Feeling stuck sucks. Believing you’re stuck is even worse. The difference between the two is one see’s possibilities and the other doesn’t. I often hear leaders ‘shoulding’ all over themselves it robs them of making choices that come from wanting to do something.
It’s a classic sign of a leader, who is, wrapped up in the cultural definition of what leadership looks like, that their authenticity is compromised.
They’re too busy trying to fit the mold of what leaders are supposed to do, that it forgoes what they want to do.
Anything from allowing more of their personality to shine through.
Making bolder decisions that go against popular belief.
Taking more risks for fear of being rejected or judged.
The list goes on.
And the struggle is real.
Recently, I had one of my clients make the bold decision to make a career move. Not just any career move, but one that would have her stepping into a higher level of leadership, be part of a new network, new clients, new team and reporting into a new leader.
One that was a pretty big gamble (according to her) and, since she was betting on herself, it was the safest bet she could make.
She trusted herself. Finally. She didn’t give a shit what other people thought.
Here’s the story.
A 7-year itch in a position provided her comfort, growth and strong relationships. For some, it may seem like a long time to be in a role but for this one leader, it was worth staying in – until it wasn’t.
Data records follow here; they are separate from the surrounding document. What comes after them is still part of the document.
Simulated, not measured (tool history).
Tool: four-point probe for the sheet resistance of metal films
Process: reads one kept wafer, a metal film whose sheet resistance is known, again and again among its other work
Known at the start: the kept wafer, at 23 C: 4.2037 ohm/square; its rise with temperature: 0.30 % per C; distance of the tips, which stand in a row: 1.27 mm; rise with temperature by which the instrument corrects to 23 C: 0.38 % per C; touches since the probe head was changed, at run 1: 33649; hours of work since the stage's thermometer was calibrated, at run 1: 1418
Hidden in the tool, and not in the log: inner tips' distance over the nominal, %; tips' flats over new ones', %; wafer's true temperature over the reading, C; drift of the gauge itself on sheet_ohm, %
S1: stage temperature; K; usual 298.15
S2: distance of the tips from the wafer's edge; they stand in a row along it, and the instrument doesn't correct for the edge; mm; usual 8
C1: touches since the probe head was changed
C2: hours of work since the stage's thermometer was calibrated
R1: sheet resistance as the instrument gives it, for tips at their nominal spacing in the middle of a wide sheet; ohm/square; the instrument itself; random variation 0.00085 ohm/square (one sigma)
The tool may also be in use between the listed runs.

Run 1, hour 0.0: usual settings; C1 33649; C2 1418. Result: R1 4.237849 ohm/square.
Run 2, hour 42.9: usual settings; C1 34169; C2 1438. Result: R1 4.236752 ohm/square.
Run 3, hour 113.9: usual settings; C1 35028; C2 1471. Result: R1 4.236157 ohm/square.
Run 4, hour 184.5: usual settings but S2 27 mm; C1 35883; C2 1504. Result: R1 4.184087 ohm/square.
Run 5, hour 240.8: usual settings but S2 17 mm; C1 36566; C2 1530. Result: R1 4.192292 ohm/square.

It provided security, stability and safety. The known was well known. As a leader, she thought she had taken a few risks over the last 7 years, but nothing compared to the one she finally made.
The gamble that had her making the biggest bet she’d ever make in her career to date.
As a leader, it was long overdue to take a leap into a new venture. A new direction. A new opportunity that would expand her.
One that would stretch her, challenge her and offer growth for the next chapter of her career. There are plenty of reasons why people leave jobs and make career transitions. Equally, people make choices to stay in positions longer than they should.
Whatever the choices are, choosing to stay somewhere when you want to leave IS still a choice. Fear kept her stuck longer than she cared to admit, along with limiting beliefs of what she was capable of.
Her career, in other words, was on cruise control with no excitement, no real growth and kept her playing small.
She considered herself a high achiever, but her actions weren’t showing it.
We worked together exploring her options, diving into what was keeping her stuck until she finally came to a breakthrough that had her making the jump. She was ready.
It wasn’t about figuring what to do next – that part was easy. It was about what was holding her back for so long. She had reached a point where her spirit was screaming at her to move and do something!
Her heart couldn’t bare any longer staying in the safety zone she had outgrown. Her time to move had come.
The leap to something bigger and better also gave her courage to ask for more.
More feedback (yes, even as a leader – she valued it)
More creative freedom
It’s like her world opened up and she was asking for it all.
That’s what happens when you finally put yourself first. You ask for what you want. You do what you want. There’s no more should’s, no more supposed to and definitely no more, have to’s.
It’s possible. It’s within reach and you can go after what you want too.
Leadership isn’t a one-size-fits-all and it definitely does not ask you to leave who you are at the door, including those corporate doors we’re all familiar with.
Yes, our work culture has shaped the belief that much of what is considered taboo in the workplace is unprofessional or doesn’t belong and it’s also dated and limiting.
No matter how far up the rank you are on your journey as a leader, you will always be put on notice when you’re feeding into cultural pressures going against what you want to do, regardless if it’s the role you play at work or doing a job you loathe.
Your body will eventually catch up.
Your heart will feel it.
Your mind won’t turn off.
And the people around you? Yes, they will eventually notice something (or rather someone) is off.
Maybe you don’t like gambling or you’re not much of a risk-taker, but the best leaders know that they always win when they bet on themselves.
Change doesn’t have to happen overnight or all at once. As Martha Beck, author of The Way of Integrity, Finding the Path to your True Self says, there’s power in one-degree turns.
If there’s a move you want to make, you’re feeling off track or dissatisfied with where you are, what’s one small step you can take today?
That one-degree turn may just be enough for now.